“I have always believed in an inclusive policy, in welcoming gays and others into the party,” Ford said. “I think the party has to have an umbrella philosophy if it expects to win elections.”
When asked by Price if gay couples should receive the same economic benefits as married couples, such as Social Security and tax deductions, Ford said, “I don’t see why they shouldn’t. I think that’s a proper goal…I think they ought to be treated equally. Period.”
Ford’s gay-supportive comments in the Price interview prompted the Republican Unity Coalition, a gay-straight alliance that advocated support for gay issues within the Republican Party, to invite Ford to join its advisory board.
To the amazement and delight of the group’s executive director, Charles Francis, Ford accepted the invitation, becoming the first past or current U.S. president to join the ranks of a gay rights advocacy organization.
Francis credited former U.S. Senator Alan Simpson (R-Wyo.), who served as the RUC’s honorary chair, with approaching Ford to join the group.
In a March 2003 letter to Francis, Ford expressed support for the then pending lawsuit before the U.S. Supreme Court, known as Lawrence v. Texas, which sought to overturn the nation’s sodomy laws.
“I sincerely hope that you prevail in the case of Lawrence v. Texas,” Fold told Francis.
Ford later expressed support for legislation to ban discrimination based on sexual orientation in the workplace.

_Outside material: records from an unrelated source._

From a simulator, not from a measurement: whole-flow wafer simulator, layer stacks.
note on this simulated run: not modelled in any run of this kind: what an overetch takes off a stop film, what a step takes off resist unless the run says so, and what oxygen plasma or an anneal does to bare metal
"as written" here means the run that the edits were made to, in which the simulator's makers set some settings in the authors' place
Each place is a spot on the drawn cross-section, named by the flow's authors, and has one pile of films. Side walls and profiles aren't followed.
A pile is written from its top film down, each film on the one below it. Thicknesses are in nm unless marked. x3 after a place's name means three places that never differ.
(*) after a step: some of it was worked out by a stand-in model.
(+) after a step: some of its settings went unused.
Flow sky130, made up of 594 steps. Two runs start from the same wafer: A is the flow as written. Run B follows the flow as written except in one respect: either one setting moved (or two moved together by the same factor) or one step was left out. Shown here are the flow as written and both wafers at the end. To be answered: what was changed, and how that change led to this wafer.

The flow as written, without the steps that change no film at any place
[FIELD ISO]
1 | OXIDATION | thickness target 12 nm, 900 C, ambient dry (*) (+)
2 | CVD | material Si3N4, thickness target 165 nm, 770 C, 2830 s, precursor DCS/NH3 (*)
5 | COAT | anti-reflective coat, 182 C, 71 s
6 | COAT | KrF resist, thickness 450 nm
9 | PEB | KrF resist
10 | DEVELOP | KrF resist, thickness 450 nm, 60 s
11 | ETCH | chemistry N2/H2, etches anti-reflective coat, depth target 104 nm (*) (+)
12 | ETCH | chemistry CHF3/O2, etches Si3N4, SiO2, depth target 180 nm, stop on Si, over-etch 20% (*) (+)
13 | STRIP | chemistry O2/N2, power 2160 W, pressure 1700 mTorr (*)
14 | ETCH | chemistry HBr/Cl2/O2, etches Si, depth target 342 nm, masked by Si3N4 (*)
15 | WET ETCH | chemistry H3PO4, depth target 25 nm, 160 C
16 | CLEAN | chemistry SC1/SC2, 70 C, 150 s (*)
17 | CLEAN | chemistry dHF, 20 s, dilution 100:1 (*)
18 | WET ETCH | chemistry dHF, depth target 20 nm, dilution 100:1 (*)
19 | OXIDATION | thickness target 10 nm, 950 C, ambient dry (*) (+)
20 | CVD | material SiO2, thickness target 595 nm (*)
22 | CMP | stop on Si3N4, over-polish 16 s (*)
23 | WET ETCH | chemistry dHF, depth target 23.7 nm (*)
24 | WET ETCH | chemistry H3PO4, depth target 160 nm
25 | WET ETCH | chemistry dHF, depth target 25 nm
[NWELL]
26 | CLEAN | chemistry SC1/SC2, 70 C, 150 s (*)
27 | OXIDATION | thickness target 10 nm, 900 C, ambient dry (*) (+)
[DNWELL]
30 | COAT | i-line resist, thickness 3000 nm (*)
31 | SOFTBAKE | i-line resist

It is a little-known fact that Oliver Sipple, a gay man, may have saved Ford's life in 1975 when he grabbed the arm of Sara Jane Moore and wrestled her to the ground as she fired a gun at Ford as he was leaving a hotel in San Francisco. One of the bullets fired from Moore's gun missed Ford's head by a few feet. Moore was one of two women who attempted to assassinate Ford while he was president. The two assassination attempts always struck me as rather odd because women have so rarely in history assassinated political leaders.